Reputation: 3191
So I'm rather new to MongoDB. Here is an imaginary database with the following format.
{
"_id": "message_id",
"headers": {
"from": <from_email>,
"to": <to_email>,
"timestamp": <timestamp>
},
"message": {
"message": <the message contents>,
"signature": <signature contents>
}
}
Suppose all emails received are inserted into it and sometimes emails are double sent. How can one return a collection of emails from an author without any double sends.
I thought this might do it but it doesn't seem to work as expected:
db.mycoll.find({"headers.from": <authorname>}).distinct("message.message")

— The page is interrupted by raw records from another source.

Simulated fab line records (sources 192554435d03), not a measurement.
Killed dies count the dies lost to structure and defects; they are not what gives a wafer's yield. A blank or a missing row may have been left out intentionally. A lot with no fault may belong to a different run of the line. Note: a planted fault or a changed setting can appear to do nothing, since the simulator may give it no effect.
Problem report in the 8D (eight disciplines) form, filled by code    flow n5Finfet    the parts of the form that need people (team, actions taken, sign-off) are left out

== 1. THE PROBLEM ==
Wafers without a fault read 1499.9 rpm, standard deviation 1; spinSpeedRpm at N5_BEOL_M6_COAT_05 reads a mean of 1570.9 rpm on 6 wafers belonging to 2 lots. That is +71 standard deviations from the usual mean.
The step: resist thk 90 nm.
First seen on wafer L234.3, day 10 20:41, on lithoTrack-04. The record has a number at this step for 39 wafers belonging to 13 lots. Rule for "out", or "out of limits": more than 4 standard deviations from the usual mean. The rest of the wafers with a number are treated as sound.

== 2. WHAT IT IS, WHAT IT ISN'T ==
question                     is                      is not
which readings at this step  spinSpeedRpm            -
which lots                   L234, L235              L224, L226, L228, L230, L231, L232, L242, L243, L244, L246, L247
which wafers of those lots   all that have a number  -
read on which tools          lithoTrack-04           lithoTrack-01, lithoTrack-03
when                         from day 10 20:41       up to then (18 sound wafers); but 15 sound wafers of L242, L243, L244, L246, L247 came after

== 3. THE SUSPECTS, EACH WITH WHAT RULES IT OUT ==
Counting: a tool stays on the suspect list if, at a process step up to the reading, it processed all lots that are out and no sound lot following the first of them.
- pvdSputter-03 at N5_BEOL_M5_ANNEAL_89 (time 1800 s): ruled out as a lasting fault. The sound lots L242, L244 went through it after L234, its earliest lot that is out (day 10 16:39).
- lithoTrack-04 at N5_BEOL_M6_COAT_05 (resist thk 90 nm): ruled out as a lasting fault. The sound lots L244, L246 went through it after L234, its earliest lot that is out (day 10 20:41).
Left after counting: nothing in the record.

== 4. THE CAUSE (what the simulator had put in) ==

Edit: Please excuse me, It seems I have been making some kind of typo, the above query works, but it only returns messages.messages without the Headers, How would I keep the headers intact as well?
Upvotes: 1
Views: 631
Reputation: 3191
Building on Neil Lunn's answer above: I think one can do
db.collection.aggregate([{"$match": {"headers.from": <from email>} } ,
{"$group": { "_id": "$message.message"},
"headers": {"$first": "$headers"},
"signature": {"$first": "$message.signature"},
"message_id": "$_id" }},
{"$project" : { "_id": "$message_id",
"headers": "$headers",
"message": { "message": "$_id", "signature": "$signature" } } }])
Since _id
must be unique the consequence is that duplicate messages will not make the list, and then $project
will restructure it to the original object structure with correct key names.
I guess I only have one question in this regard - is there a way to force uniqueness without aggregating into _id
or is this generally considered the correct way to do it in MongoDB
?
Upvotes: 0
Reputation: 151170
Hard to really determine from your question which part is the "duplicate" or therefore should be unique. It stands to reason though that things such as the message "_id" and "timestamp" are not going to duplicate, so this only really leaves the message content, with the possible additional paranoia of that message being "from" the same person.
Document reshaping is generally best handled by the aggregation framework:
db.collection.aggregate([
{ "$group": {
"_id": { "message": "$message.message", "from": "$headers.from" },
"message_id": { "$first": "$_id" },
"headers": { "$first": "$headers" },
"message": { "$first": "$message" }
}},
{ "$project": {
"_id": "$message_id",
"headers": 1,
"message": 1
}}
])
The $group
will filter out any matching message content with the $first
operations selecting only the "first" found item for the matching field on the document grouping boundary.
There is an assumption in here that the existing order is by "timestamp" but if not then you might want to apply a $sort
as the first pipeline stage before the others:
{ "$sort": { "headers.timestamp": 1 } }
The final $project
really just restores the original document form and removes the "grouping key" that was supplied earlier. Just prettier than duplicating information and/or putting things out of place.
Upvotes: 1
Reputation: 3341
db.mycoll.aggregate([
{
$match:{"headers.from": <authorname>}
},{
$group:{
_id:"$headers.from",
"message":{$addToSet:"$message.message"}
}
}
])
Upvotes: 0
Reputation: 400
What you're looking for is not currently implemented (at least as far as I know). One work around would be this
Upvotes: 0
Reputation: 1235
You could use distinct()
to return an array of distinct messages from a specific author as follows:
db.collection.distinct('message.message', {"headers.from": <authorname>})
Upvotes: 0